So you had a plan and changed it based on some random stuff the players said. So, because the players randomly said something this is not a railroad. That makes no sense.
I didn't force the players into my way of doing things... int that case I didn't even make the world only me... we all made this world, this story. I'm not saying you have to do what I did, I'm not even saying that you should... heck I don't always do it this way. but I was defending myself cause I was told I still railroad. and again... I didn't even say I never railroad, I said I do sometimes it's just rare, and when I do I don't lie about it.
Right, you just sat back and let the players DM the game and made everything in the game that they liked.
um I'm not sure what you mean... I played the NPCs so I at least did SOME of the DM work.
The players want X, and you rolled out the red carpet and said "ok".
yeah... cause we were all friends, and so I didn't see a reason not to... I still don't
But I also notice there is no adventure here, it's just free form role playing.
I mean they adventured into many places, Im not sure where you get the idea of it there being no adventures.
Your just sitting back and making the game reality whatever the players want.
You do realize that is what every DM does right?
I disagree. If the players are going to just toss the adventure away on a whim, then they can find another DM. This is not about player choice, this is about not being a jerk.
I covered this before... we don't allow jerks to do that. We often just have the soft rule being "If your character doesn't want to play in this campaign, they can go out on there own and you can make one that will"

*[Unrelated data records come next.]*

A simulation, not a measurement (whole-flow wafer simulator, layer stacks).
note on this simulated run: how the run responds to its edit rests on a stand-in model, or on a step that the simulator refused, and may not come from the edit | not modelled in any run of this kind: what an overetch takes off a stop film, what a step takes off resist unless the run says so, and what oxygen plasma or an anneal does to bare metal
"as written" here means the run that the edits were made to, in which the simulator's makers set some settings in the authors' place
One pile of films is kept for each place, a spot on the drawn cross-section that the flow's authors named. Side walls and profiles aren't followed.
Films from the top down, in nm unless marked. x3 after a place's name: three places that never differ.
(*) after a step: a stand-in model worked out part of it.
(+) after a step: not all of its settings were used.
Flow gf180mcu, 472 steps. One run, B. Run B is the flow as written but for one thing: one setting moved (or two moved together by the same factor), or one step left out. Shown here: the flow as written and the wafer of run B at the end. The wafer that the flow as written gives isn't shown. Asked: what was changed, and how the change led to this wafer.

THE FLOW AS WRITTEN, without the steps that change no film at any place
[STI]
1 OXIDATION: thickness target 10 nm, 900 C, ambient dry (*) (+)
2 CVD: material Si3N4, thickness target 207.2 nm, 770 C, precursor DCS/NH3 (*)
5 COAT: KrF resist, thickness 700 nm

I have 0 intrest in fighting with jerk players anymore. I am too old for that.
 

So, I wasn’t going to say it, because I don’t want to put words into people’s mouths. But, since Bloodtide said the quiet part out loud, I’ll quote them.

^ This? This is why it’s so hard. People recognize, maybe consciously, maybe unconsciously, that some of their players probably wouldn’t like it if they knew their DM was doing this, and might not want to play in that game any more.
that is why the op needs the rails to be invisable... cause they would have players stop trusting them if they saw it.
 

that is why the op needs the rails to be invisable... cause they would have players stop trusting them if they saw it.
I don't think it is that.

It's just that if you want to craft an illusion of a vast mysterious forest the characters can wander in, with countless strange things the they can meet and discover, it kinda works better if you don't outright tell them that there are actually just three mysterious things and the characters are guaranteed to stumble upon them all, as that's all you had the time to prep... 😅
 

Well I am not a PC, I'm a real person in the real world.
but I assume you control PCs in the past and will again in the future.
If I was playing a character in a RPG, then one thing I might do is declare that my PC undertakes research. Whether or not the game is a railroad depends on a range of things: where is my reason for undertaking the research coming from?; and how is the outcome of my research resolved?.
and again... why do you assume it ISN'T the players choice?!?! I can't list 500 different actions that the player COULD declare. This post would just take 6 days to read and longer to write.
When you say "I know", what you mean is I have decided. Because the shared fiction has no independent existence as an object of knowledge.
correct I dexided... cause I know that what really happened didn't have to do with that tree.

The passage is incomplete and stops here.